It’s a believable benefit, and it obviously has some truth to it. But, this week, Reveal from the Center for Investigative Reporting, found that Amazon employees working at Amazon’s automated factories have higher injury rates than those without robots; the opposite of what the company claimed would be the case.

Reveal obtained internal documents as part of a wider investigation of Amazon’s workplace safety and rising injury rates across the country. According to the data, injury rates at Amazon’s robotic warehouses have increased year on year for the past four years. The report found that this is likely thanks to the ramping up of production quotas in automated factories.

At Amazon fulfillment centers used to ship small to medium-sized packages (the most common type of warehouse used by the company), the rate of serious injuries from 2016 to 2019 was more than 50% higher at warehouses with robots than ones without, according to the report. 

Reveal heard from a number of Amazon warehouse employees whose accounts matched their findings:

The robots were too efficient. They could bring items so quickly that the productivity expectations for workers more than doubled, according to a former senior operations manager who saw the transformation. And they kept climbing. At the most common kind of warehouse, workers called pickers – who previously had to grab and scan about 100 items an hour – were expected to hit rates of up to 400 an hour at robotic fulfillment centers.

Along with the increase in speed needed to meet the demands of both the company and the robots, repetitive strain injury (RSI) became common among workers, who had gone from walking around a warehouse to standing in one place for 10 hours a day, doing the same task over and over. But this isn’t new. 

In 2015, OSHA  called out Amazon for exposing employees to “ergonomic risk factors including stress from repeated bending at the waist and repeated exertions, and standing during entire shifts up to 10 hours, four days a week and sometimes including mandatory overtime shifts.” They recommended extra rest breaks and rotating tasks, but Amazon is yet to implement anything of the sort. 

A former Amazon safety manager told Reveal that the company became aware of the problems posed by increased automation “within a year or two of introducing the robots,” but were unsure of how to fix things without slowing down. “We realized early on there was an issue” the ex-employee told Reveal. “It was just – you’re already moving that way at light speed, so how do you take a step back and readjust?”

And, in 2018, Amazon safety officials set out to find out why 36% of workers at their DuPont warehouse gave an “unfavorable” response to the question, “Does the safety training match the real-world expectations of your job?” The overwhelming response was that the work “requires me to move too quickly, so I am forced to either cut corners or not make rate.”

The main implications of Reveal’s report are that Amazon is attempting to conceal its growing injury rates from the rest of the world so they don’t have to slow down production (or profits). 

Yesterday, Amazon sent a statement to The Verge saying that Reveal’s report was misleading: “The very internal documents [Reveal] claims to have obtained ultimately illustrate one thing—we have a deep focus on the safety of our teams.”

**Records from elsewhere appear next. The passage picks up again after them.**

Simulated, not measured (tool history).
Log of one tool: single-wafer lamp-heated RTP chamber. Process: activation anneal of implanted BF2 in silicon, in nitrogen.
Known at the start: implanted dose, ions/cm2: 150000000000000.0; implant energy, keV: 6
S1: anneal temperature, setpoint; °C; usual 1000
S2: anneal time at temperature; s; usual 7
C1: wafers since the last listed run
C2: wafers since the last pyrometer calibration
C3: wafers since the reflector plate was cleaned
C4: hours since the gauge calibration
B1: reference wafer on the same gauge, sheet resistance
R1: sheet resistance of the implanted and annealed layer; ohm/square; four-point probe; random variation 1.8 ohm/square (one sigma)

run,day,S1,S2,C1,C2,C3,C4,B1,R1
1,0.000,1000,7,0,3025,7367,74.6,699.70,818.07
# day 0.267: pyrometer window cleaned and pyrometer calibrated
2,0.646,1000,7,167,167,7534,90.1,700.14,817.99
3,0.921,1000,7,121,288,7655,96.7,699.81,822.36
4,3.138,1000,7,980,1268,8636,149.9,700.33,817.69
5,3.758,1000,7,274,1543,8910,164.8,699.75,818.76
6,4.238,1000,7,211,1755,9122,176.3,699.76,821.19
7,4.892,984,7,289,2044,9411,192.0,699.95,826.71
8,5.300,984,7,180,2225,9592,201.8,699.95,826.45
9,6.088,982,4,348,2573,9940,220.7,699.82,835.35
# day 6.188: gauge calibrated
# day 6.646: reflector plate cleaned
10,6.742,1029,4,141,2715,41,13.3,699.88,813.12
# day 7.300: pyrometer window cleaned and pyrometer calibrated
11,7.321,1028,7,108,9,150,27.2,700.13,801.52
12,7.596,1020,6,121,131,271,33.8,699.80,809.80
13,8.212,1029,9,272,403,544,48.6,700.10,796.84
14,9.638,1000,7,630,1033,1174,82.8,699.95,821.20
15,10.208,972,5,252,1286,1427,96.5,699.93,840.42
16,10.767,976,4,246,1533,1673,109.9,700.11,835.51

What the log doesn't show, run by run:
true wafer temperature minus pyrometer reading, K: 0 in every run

Amazon claims that, because it reports more injuries than other companies in the industry it looks like it has a higher rate of injury. The company said:

Reveal is misinformed regarding an OSHA safety metric that measures days away and restricted or transferred work (known as a DART rate) as something the reporter mistakenly calls a serious incident rate. The reality is that there is no such OSHA or industry “serious incident rate,” and our DART rate is actually supportive of employees as it encourages someone with any type of injury, for example, a small strain or sprain, to stay away from work until they’re better.

However, Reveal says it used the term “Serious Injury Rate” (not “incident”) as a replacement for DART, in order to simplify things for its readers.

Despite investing millions of dollars into protecting the safety of its employees over the years, Amazon has only seen an increase in injury rates every year since 2015.